News / Opinion / Columns

Jayne: Republicans should be afraid of how party has lost itself

By Greg Jayne, Columbian Opinion Page Editor
Published: July 24, 2016, 6:02am

It’s not them, it’s me.

No, really. Maybe it’s the aging body or the aging mind or the lack of sleep. Maybe it’s too many six packs in the fridge and not enough on the abs. Whatever the reason, I have become either desensitized or insensitive or perhaps indifferent — because despite all the desperate urging from our political parties, I just don’t feel that much fear.

Not that the Republicans didn’t try their best during last week’s Zombie Apocalypse of a convention. Not that Donald Trump hasn’t tried his best throughout the campaign. We have been told that we should fear others, particularly if they are Muslim or Hispanic. We have been told that America isn’t great. We have been told that our country is on the verge of collapse and disintegration, which might come as news to anybody comparing its current condition to that of eight years ago.
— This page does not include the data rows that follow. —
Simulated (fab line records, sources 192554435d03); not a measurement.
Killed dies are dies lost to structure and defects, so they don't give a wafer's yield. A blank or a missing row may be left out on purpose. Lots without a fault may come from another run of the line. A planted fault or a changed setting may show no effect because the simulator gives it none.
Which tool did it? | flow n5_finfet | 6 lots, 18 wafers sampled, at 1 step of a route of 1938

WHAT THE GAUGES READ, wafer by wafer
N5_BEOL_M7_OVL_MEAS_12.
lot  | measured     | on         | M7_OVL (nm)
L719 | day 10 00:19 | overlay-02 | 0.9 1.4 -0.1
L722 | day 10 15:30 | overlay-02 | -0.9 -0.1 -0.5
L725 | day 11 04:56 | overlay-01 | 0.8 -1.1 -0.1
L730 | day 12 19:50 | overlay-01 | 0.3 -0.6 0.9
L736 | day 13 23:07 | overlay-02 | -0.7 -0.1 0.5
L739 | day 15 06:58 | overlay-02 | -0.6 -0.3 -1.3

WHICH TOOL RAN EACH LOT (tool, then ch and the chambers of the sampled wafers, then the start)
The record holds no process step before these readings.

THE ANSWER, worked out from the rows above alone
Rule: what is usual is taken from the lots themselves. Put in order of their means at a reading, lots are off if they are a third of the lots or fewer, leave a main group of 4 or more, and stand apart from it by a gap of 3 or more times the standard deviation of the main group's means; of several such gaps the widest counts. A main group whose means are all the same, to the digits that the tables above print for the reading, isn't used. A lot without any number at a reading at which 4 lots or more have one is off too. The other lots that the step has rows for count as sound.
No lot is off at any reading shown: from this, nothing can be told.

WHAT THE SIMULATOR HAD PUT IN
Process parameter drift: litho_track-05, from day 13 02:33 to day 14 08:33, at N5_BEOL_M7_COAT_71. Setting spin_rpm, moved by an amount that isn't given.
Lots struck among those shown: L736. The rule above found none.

In other words, we have been told that we should be afraid.

So there was Trump on Thursday, hammering home that message with what has been dubbed the “order and border” speech. By one count, he said the word “order” seven times and uttered the word “border” on nine occasions, as in “I am the law and order candidate” and “we are going to build a great border wall to stop illegal immigration.”

Certainly, there is a need for law and order; it is the difference between civilization and the “Lord of the Flies.” And, yes, if we have laws governing who should be allowed to enter the country, those laws should be enforced.

But it seems that rather than argue about policy or put forth ideas, Republicans have devolved to a place where the Politics of Fear has supplanted any thoughtfulness. Where style has (pun alert!) trumped substance. Where an appeal to our most basic and most primitive sensibilities is viewed as a campaign strategy.

Truth gives way to fear

To quote a friend of mine, because I could not have said it better: “I am literally sick to my stomach watching the Republican Party — the great party of Lincoln and Reagan and my party since 1984 — nominate this deranged, egomaniacal, bigoted buffoon to be its nominee. Yes, Hillary Clinton is a corrupt, callous liar who is also unworthy of the presidency, but it is hard to argue that Trump is the lesser of these two evils. As soon as he gets to 1,237 delegates, I am officially a former Republican.”

Through it all, I have grown weary of this Politics of Fear.

Oh, Democrats embrace it, as well. As a general rule, they insist that global warming will lead to the death of us all, or that rogue police officers are out to get us.

Yet it is the Republicans who have packaged this strategy as so much snake oil. As Charles P. Pierce assessed Trump’s speech for Esquire: “The facts did not matter to the people here. The Voice was all that mattered. The truth did not matter. Volume was all that mattered. Reality did not matter. Fear of the imagined criminal Other mattered. Abandoned and unfocused wrath mattered. What ultimately mattered was fashioning actual freedom into a quaking shadow of itself.”

For those who are still interested in facts: Violent crime has declined throughout Obama’s presidency, as it steadily has for the past 20 years. And overall, the economy is much better off than it was when George W. Bush left office. And nobody, not even Barrack Obama or Hillary Clinton, has recommended the confiscation of your guns.

As for plagues and locusts, well, the statistics aren’t in on those yet — and that leaves the Republicans to convince us that plagues and locusts are an imminent threat to our well-being.

That is the part that is perplexing and frustrating. Because the base of the Republican Party, the people who long have bellowed loudest about the greatness of the United States and the resilient brilliance of her citizens, those who have bowed at the altar of the “shining city on a hill,” have become those who have the least faith in this nation.

And that might be something to fear.